Vietnam has been a member of the ASEAN since 1995, when it joined as part of its ongoing process of integrating into the global economy and opening to the world. In recent years, it has taken an increasingly active stance in the organisation, while its economy has closed the gap on the more affluent founding members.
The bloc’s combined GDP of $2.6trn and market of more than 600m people is enticing for many Vietnamese companies. However, others fear that intensifying regional competition will squeeze domestic players.
Trade Volumes
Given the geographical proximity and attempts to increase economic integration, Vietnam’s trade with the rest of the bloc is relatively small. According to Vietnam Customs, in the first 11 months of 2016 Vietnam’s exports to ASEAN totalled $15.65bn, just 9.8% of its total and down 6.4% on the same period of 2015. ASEAN imports totalled $21.4bn, down 1.1%, and 13.6% of Vietnam’s total. The low proportions are partly indicative of just how global Vietnam’s trade relations are, but they are also a factor of ASEAN’s historically slow economic integration. In 2015 intraASEAN trade accounted for 24% of the bloc’s total trade volumes, 25.9% of its exports and 21.9% of its imports.
Aec
Regional economic integration is due to accelerate in the coming years thanks to the ASEAN Economic Community (AEC), formally launched in December 2015. The aim of the AEC is to create a single market, with minimal barriers to movement of goods, services, capital, investment and skilled labour. The member states have signed deals to lower barriers to trade, investment, service provision and freedom of movement. Vietnam, with Cambodia, Laos and Myanmar, will be expected to eliminate almost all tariffs to imports from elsewhere in the AEC by 2018. The other six, more affluent, ASEAN members have already virtually eliminated these. “Reducing trade barriers and improving market access between ASEAN countries will raise regional competitiveness as companies in ASEAN operate more effectively,” Lim Hng Kiang, Singapore minister for trade and industry (trade), told OBG. “This in turn brings sustained economic growth to the region.”

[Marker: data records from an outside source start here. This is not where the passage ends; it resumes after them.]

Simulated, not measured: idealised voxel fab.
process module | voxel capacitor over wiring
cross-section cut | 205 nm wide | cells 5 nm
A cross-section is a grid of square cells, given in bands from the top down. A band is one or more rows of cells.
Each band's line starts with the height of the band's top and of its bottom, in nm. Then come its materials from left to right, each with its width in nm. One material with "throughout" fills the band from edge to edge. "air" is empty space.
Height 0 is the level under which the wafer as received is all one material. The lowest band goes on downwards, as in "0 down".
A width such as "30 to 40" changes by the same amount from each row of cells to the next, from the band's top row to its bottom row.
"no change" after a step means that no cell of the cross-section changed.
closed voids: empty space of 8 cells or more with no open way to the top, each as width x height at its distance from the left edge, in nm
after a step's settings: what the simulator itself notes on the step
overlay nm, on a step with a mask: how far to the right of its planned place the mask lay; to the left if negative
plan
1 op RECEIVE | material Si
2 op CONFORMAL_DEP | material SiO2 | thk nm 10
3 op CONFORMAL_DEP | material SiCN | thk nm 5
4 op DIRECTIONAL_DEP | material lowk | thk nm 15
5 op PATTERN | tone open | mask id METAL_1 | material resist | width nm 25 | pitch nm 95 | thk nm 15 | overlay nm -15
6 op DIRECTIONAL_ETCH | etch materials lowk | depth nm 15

One reason for Vietnam’s growing trade deficit with ASEAN in 2016 is the incremental implementation of one AEC pact, the ASEAN Trade in Goods Agreement (ATIGA), which has opened the Vietnamese market to regional competition. Automobile imports from Thailand have surged, overtaking those from Korea and China in the first quarter of 2016, thanks in part to ATIGA rules that taper down the maximum import tariff on vehicles to 40% in 2016, 30% in 2017 and zero by 2018. “One of the objectives of ATIGA is to remove non-trade barriers,” Lim said. “This will complement our work on eliminating tariffs, for truly seamless flows of goods traded among the ASEAN countries.”
Vietnamese banks will also face the liberalisation of the financial sector, with institutions from other AEC member states able to freely set up in Vietnam from 2018. “Regional banks are going to play a massive role, as they have an aggressive plan to expand, and they are not yet required to adhere to very high standards which global banks have to follow,” Pham Hong Hai, CEO of HSBC Vietnam, told OBG.
Policy Response
Competition is likely to increase once the AEC is in place, which has raised concerns that Vietnamese businesses will come under pressure from new entrants. Therefore, the government is planning to strengthen competitiveness with a multi-faceted approach. Measures include improving businesses’ access to loans, enhancing cooperation between the government and private enterprises to address non-tariff barriers and avoid trade disputes, and supporting them in approaching the regional market.
To prepare the administration for the AEC, the government is looking to increase the use of IT in tax and Customs management, and improve the system of business registration. A one-stop shop for Customs clearance will also be integrated within the ASEAN Single Window to ease cross-border trade processes.